Question

If a ladder weighing 250N is placed against a smooth vertical wall having a coefficient of friction 0.3, then what is the maximum force of friction available at the point of contact between the ladder and the floor?
$
  (a){\text{ 75N}} \\
  (b){\text{ 50N}} \\
  (c){\text{ 35N}} \\
  (d){\text{ 25N}} \\
 $

Answer 1

- Hint: In this question consider the fact that due to the weight of the ladder there will be a reaction force working between the ladder and the floor in upward direction to balance the weight of the ladder as shown in the figure so use the concept that the maximum frictional force available at the point of contact between the ladder and the floor is the product of coefficient of friction and the reaction force working between the ladder and the floor that is ${F_f} = \mu \times {R_2}$. This will help approaching the problem.
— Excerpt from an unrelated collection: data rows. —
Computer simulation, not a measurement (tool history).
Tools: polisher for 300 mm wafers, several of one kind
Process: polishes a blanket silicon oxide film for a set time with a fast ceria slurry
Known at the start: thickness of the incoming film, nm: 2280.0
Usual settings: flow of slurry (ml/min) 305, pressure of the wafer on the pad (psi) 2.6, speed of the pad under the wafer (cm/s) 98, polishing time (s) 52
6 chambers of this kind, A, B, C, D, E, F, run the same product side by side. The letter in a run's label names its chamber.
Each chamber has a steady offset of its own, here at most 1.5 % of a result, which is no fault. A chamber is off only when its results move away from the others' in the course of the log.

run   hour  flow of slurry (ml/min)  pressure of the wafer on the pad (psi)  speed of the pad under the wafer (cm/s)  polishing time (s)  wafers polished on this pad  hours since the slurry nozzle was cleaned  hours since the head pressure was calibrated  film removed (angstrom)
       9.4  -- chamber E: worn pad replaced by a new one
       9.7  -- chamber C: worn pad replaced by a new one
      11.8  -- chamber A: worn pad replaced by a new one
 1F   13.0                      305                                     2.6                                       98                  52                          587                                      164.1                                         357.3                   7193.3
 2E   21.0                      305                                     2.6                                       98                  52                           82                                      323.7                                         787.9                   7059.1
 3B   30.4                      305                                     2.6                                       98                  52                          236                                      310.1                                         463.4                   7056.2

Complete step-by-step solution -

The pictorial representation of the ladder placed against a smooth vertical wall is shown above.
The weight of the ladder is 250N and the coefficient of friction is 0.3.
Now the weight of the ladder is acting vertically downward as shown in the figure.
$ \Rightarrow W = mg = 250N$, where m = mass of the ladder and g = acceleration due to gravity.
Now due to the weight of the ladder there is a reaction force working between the ladder and the floor in upward direction to balance the weight of the ladder as shown in the figure.
$ \Rightarrow {R_2} = W = mg = 250N$
Now the coefficient of friction between the floor and the ladder is 0.3, often denoted by $\mu $
$ \Rightarrow \mu = 0.3$
So the maximum frictional force available at the point of contact between the ladder and the floor is the product of coefficient of friction and the reaction force working between the ladder and the floor.
Let the maximum frictional force be ${F_f}$ as shown in the figure.
$ \Rightarrow {F_f} = \mu \times {R_2}$
Now substitute the values we have,
$ \Rightarrow {F_f} = 0.3 \times 250 = 75N$
So the maximum frictional force working between the ladder and the floor is 75N.
This frictional force balances the reaction force $\left( {{R_1}} \right)$ working on the ladder and the smooth vertical wall so that the ladder does not slip.
So this is the required answer.
Hence option (A) is the correct answer.

Note – It is important to understand the basics of friction as it is very helpful in solving problems of this kind. Friction has mainly three types that is static friction, limiting friction and the kinetic friction. A diagram will help understand the three frictions clearly.

In the graphical representation region OE is the region where the object is stationary holding its current position and the static friction is acting upon it, the region EF is where external force has been applied and the friction is opposing the change of state, after F the object is in motion and now kinetic friction is acting upon the object.